Grandkids visit

The Michigan grandchildren had one question when their grandfather came to pick them up for a summer visit, “Do you have any toys at your house?”
He assured them that we had lots of toys at our house. As my househusband, he wasn’t worried about toys, he had a list of ‘things-to-do’ with the grandchildren while I slave over a computer at work.
Within minutes of entering our house, they found the toys and stripped the shelves free of them.
With no parents around to buffer the responsibility, my husband and I quickly realized anew how much time and energy it takes to live with children.
I missed most of the energy sapping fun. My house husband cooked breakfasts, supervised pick-up times and shuttled them back and forth to the swimming pool and Vacation Bible School during the week. In between he worked in science lessons with the bugs of summer and math lessons at the department store.
Having children re-charged my domestic button. I pulled out material I had picked up at garage sales thinking I might be able to use it in making quilts and decided it looked like material for little girls dresses. I found an old pattern and asked the girls which printed material they would choose for a sun dress.
They chose. I sewed. The oldest told me what the dresses needed to make them really pretty. I made adjustments and – after a couple nights with very little sleep – I finished the last seam and sewed on the last button.
Saturday morning I finally had all day at home. I pulled out the mixer, the flour, sugar, eggs and baking soda to make cookies.
I knew it was going to be an interesting morning when one of the girls asked me, “what’s that?” pointing to the mixer. She thought all hot, fresh cookies came from slice and bake tubes of cookie dough.
“A mixer.”
“What’s it for?”
“We use it to mix up the ingredients for cookies.” I held it over the bowl and turned it on.
“Cool! I wanna do that.”
I handed her an apron and we began. She packed brown sugar into the measuring cup three times before I declared it full enough to dump. The first egg she added to the bowl crumbled in her hands. The next one I showed her how to open like a box. She got the hang of that ‘cool’ mixer quickly as we whipped up a batch of chocolate chip cookies. Her sisters followed with rich chocolate cookies and oatmeal cookies.
Everyone ate cookie dough and tested fresh homemade cookies. The math lesson of the day was that three dips of the 1/3 cup measuring cup would exactly fill the one cup scoop.

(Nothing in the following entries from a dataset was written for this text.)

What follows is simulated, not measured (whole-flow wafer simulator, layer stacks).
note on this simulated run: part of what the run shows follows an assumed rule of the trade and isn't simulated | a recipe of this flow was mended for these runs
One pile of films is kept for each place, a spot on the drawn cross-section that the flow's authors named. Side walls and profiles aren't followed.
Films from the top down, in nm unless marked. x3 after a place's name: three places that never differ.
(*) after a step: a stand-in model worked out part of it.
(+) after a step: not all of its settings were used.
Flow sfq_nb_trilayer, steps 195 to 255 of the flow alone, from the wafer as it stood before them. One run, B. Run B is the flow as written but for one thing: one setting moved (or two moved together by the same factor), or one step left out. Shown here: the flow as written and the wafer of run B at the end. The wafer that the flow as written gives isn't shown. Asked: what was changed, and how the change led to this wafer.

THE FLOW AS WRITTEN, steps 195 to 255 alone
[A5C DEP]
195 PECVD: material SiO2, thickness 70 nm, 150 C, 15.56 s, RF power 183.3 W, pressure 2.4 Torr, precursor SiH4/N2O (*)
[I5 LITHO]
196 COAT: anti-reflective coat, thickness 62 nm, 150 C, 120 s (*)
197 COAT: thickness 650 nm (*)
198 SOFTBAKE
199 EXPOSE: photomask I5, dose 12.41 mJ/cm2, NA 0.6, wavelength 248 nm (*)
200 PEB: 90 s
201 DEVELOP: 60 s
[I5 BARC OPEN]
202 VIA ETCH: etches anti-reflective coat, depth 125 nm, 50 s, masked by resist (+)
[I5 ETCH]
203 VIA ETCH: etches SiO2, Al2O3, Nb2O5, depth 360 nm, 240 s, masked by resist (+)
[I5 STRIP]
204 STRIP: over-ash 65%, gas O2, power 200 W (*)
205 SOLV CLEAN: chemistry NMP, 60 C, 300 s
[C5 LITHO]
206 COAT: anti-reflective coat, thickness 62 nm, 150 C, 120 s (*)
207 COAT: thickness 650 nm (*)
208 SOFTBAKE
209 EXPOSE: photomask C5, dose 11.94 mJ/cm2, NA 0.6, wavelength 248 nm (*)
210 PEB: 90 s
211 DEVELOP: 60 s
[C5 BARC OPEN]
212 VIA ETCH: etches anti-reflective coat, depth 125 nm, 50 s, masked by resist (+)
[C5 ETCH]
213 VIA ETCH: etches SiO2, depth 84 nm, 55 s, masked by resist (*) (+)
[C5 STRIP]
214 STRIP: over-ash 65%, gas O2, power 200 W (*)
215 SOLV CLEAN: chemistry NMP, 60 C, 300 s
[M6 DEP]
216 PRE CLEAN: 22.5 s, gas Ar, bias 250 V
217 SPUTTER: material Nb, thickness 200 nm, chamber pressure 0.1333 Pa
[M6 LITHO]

”Cool!” our astute observer said.
For science each analyzed the eggs: The first thought they were messy and gooey and shrank from touching them. The second wanted to touch them and the third just looked and smiled.
Cooking, math and science lessons done for the day, they disappeared while I hosed down the kitchen.
They were so quiet that I walked through the house looking for them. I found the youngest in the living room playing with the dolls in a story she made up. The middle sister had taken over their bedroom with building blocks; and the oldest camped in our bedroom between the fragile Victorian wooden doll house and the sturdy, modern plastic doll house moving furniture and dolls from one house to the other as needed.
They had found the toys – and many other things – at grandpa’s house.